So the weather is warmer, the sun is stronger, and San Geronimo Creek is low. This gets me thinking about walking up the creek again on a warm day. Last year I walked from our house up to the next bridge upstream. The first attempt ended at a neck-deep pool on a not-warm-enough day when I wasn't appropriately attired. Turning around and walking downstream ended at a debris-jam with a similarly-intimidating pool.
Now I look downstream and see that the debris jam appears to be gone. The set of storms and resulting peak flows this winter were not big enough to jam more debris, but big enough to clear out the debris already there. I want to go downstream to investigate.
The walk upstream finally came together last year when on a really warm day (the water is so cold!) I went up in just my shorts without water-sensitive items in my pockets. This is an important point, because it takes me an hour to empty my pockets of all the items that can be found in them. I brought the walking stick that my cousin Bill--a former CalTrout board member--gave me when he taught me how to flyfish. I was ready.
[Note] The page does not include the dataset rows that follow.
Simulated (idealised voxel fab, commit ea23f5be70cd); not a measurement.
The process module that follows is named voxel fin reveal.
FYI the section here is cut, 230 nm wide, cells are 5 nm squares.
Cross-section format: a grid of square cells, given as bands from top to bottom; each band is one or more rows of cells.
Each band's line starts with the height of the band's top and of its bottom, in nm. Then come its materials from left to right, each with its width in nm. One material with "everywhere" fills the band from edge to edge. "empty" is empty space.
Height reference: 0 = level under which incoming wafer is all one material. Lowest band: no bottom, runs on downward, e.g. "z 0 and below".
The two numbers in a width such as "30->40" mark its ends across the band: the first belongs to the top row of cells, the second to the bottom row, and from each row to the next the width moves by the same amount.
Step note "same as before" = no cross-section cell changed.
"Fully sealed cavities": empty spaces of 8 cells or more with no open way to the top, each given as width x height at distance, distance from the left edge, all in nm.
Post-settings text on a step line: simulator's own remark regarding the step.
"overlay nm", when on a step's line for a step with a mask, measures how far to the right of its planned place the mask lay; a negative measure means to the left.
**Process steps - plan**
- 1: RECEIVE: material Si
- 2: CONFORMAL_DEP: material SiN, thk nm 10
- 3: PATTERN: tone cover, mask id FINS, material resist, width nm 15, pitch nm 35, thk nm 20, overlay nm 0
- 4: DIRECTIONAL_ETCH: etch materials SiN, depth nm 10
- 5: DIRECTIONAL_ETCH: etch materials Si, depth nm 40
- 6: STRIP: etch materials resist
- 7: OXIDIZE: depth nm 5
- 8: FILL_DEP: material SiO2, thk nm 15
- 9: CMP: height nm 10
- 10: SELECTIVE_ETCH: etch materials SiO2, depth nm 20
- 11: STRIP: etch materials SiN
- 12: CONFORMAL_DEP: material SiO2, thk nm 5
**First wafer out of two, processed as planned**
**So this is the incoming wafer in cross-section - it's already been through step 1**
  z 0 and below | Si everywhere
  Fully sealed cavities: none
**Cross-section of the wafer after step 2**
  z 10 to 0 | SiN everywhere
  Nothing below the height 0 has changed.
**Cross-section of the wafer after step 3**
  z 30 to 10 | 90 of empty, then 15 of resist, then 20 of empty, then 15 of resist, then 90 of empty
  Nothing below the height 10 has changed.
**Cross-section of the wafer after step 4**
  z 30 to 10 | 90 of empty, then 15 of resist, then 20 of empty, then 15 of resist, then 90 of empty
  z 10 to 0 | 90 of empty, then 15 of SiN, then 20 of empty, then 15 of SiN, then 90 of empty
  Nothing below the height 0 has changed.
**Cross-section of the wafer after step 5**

The neck-deep pool turned out to be not the deepest pool--just the first deep pool out of two or three between our house and the bridge. The bridge is about a quarter mile by road, so it is probably a half a mile by stream channel. People's backyards run right to the stream, or to the top of the steep incised banks above the stream, so going around the pool wasn't a comfortable option.
The trickiest thing about this pool was that there was a log across it at water level right in the deepest spot. So you had to go from almost-swimming to climbing over the log--in freezing cold water.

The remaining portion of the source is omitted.